When Judas arrived at the Garden of Olives to arrest Jesus, Jesus asked him, “Why are you here?” So today I ask you the same question: friends, why are you here after all our Church has gone through? This is the same Church you have been reading about in the headlines. This is what has been called by one newspaper the “Scandal Ridden Church.”

Beyond your own private responses, let me suggest an answer. We are here because of what I call the Easter Church, the Bedrock Church. The two-thousand year old church that continues to display quite persistent daily heroism. For over two-thousand years, ordinary people have done the deeds of love, forgiveness and compassion in the name of the risen Savior.

Perhaps you are here because you recognize the persistent presence of Christ. That in this Easter Church there is still the same bread and the same wine. The same teaching, the same scriptures, the same Gospel, the same baptism. There is the same forgiveness, the same quiet heroes, the same faith, hope and love. All in the name of the one who was raised 2000 years ago, and is with us today.

As we begin again, every year at the Easter Vigil a new spark is struck from the flint to light a new candle. New holy water is blessed, and new hosts are consecrated. We are beginning all over again, making all things new. Our Lord’s death and resurrection were the turning points in the history of creation: it made all things new.

The resurrection is a pledge that one day every tomb, like the tomb of Christ, will be empty. That life will not die with death. Easter is not a one-man show. Jesus is alive. That is what brings us to church at Easter.

But He did not burst from the tomb for His own sake, to prove something like Houdini. His whole life was unique. He preached a twin message everyone could understand: Love God above all else; love your sister and brother as much as you love yourself.

He made enemies of the powerful because He put compassion above traditions, love above law, and people above things. He claimed a relationship with the Father so intimate that the scandalized took up stones to cast at Him for blasphemy. He proved His divinity by not only dying for us, but also rising for us. He came alive to give us life, and to share in God’s own life. Not only in the hereafter, but also in the here and now. That is important: it is not enough to have life, even God’s life, you must live it, feel it, and open up to it.
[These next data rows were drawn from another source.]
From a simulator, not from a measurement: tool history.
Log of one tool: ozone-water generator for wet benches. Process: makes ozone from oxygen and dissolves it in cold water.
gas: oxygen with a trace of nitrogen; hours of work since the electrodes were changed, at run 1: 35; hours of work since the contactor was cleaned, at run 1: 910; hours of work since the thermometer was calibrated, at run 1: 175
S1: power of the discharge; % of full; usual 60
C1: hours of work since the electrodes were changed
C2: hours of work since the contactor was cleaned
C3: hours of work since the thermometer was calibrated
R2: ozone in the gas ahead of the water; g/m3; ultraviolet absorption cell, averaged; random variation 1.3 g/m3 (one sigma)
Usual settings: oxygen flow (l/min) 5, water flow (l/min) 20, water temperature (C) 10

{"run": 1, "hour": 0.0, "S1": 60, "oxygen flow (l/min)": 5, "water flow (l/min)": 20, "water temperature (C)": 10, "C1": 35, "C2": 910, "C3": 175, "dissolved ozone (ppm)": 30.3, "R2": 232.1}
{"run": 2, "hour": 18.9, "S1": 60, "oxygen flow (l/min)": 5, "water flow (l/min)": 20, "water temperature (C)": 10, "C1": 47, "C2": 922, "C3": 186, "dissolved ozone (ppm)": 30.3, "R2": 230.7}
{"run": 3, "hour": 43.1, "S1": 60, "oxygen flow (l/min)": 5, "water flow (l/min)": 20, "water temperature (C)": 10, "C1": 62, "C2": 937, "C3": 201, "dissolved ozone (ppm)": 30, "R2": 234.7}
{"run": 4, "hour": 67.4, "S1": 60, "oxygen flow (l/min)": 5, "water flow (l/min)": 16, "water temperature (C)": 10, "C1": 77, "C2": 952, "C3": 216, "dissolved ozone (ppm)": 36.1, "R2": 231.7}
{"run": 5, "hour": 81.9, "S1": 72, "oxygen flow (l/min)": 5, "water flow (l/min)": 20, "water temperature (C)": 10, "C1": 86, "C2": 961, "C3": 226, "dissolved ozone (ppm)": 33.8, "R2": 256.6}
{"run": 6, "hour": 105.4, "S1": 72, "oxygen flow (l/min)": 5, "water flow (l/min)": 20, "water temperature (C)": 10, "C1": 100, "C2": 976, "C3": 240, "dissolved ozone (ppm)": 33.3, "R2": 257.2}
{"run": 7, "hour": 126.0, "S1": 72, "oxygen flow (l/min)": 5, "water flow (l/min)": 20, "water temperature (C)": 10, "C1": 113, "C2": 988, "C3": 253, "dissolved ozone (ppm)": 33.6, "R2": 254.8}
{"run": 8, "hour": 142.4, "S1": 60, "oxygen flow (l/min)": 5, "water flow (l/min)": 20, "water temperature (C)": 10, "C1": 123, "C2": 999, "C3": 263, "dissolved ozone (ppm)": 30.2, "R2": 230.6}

Jesus made it quite plain when He said, “I come that you might have life and have it abundantly.” Some of us are not concerned with the question of is there life after death, because they have not realized that there is life after birth. St. Paul tells us we are a new creation. We are radically different from what we would have been if Christ had not come, had not carried His cross to Calvary. Because of Christ, our life should be different.

Begin again! Make anew your relationship with Christ, and your life will also begin again, and you will be the new light in darkness.

And so we wish you a happy and blessed Easter. St. Paul reminds us: For us, life is Christ, and He has risen. The tomb is empty!” We praise You, O God, and we bless You. Because, by Your holy cross, You have redeemed the world. And that is why we are here.